A managed investment trust (MIT) is an Australian trust structure used to pool investor money into assets like property, shares, infrastructure, and bonds, while qualifying for specific tax concessions under Australian tax law. MITs are the backbone of Australia’s managed fund industry, covering everything from listed property trusts to large wholesale funds used by superannuation funds and institutional investors.
What separates a MIT from an ordinary trust is a set of eligibility rules enforced by the Australian Taxation Office. Meeting those rules unlocks a withholding tax regime for foreign investors and, if the trustee elects into the attribution (AMIT) system, a more flexible way of passing income through to unit holders.

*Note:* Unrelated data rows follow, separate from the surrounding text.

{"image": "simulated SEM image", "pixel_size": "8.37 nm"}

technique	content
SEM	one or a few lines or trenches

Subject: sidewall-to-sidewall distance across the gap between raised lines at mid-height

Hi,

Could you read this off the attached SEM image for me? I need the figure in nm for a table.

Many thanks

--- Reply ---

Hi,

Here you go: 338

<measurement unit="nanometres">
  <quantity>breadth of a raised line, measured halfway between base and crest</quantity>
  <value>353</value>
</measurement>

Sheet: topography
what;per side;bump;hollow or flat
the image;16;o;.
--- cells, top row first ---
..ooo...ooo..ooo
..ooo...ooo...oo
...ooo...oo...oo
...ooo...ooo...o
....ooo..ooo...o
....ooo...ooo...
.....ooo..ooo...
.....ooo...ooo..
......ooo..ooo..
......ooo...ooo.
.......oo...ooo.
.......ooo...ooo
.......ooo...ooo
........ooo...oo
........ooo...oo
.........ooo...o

How a Trust Qualifies as a MIT
To be classified as a MIT, a trust must satisfy three core conditions: it must be a managed investment scheme (MIS) under the Corporations Act, it must be “widely held,” and it must not be a trading trust (meaning it earns mostly passive investment income rather than income from an active business).
The widely held test is where most of the technical detail sits, and the thresholds depend on what kind of scheme the trust is.
- Registered retail MIS: Widely held if it is listed on an approved Australian securities exchange, has at least 50 members, or has one or more “specified widely held entities” holding more than 25% of participation interests while no single other entity holds more than 60%.
- Registered wholesale MIS: Widely held if it has at least 25 members, or meets the same specified-entity ownership test described above.
- Unregistered wholesale MIS: Widely held only if it has at least 25 members.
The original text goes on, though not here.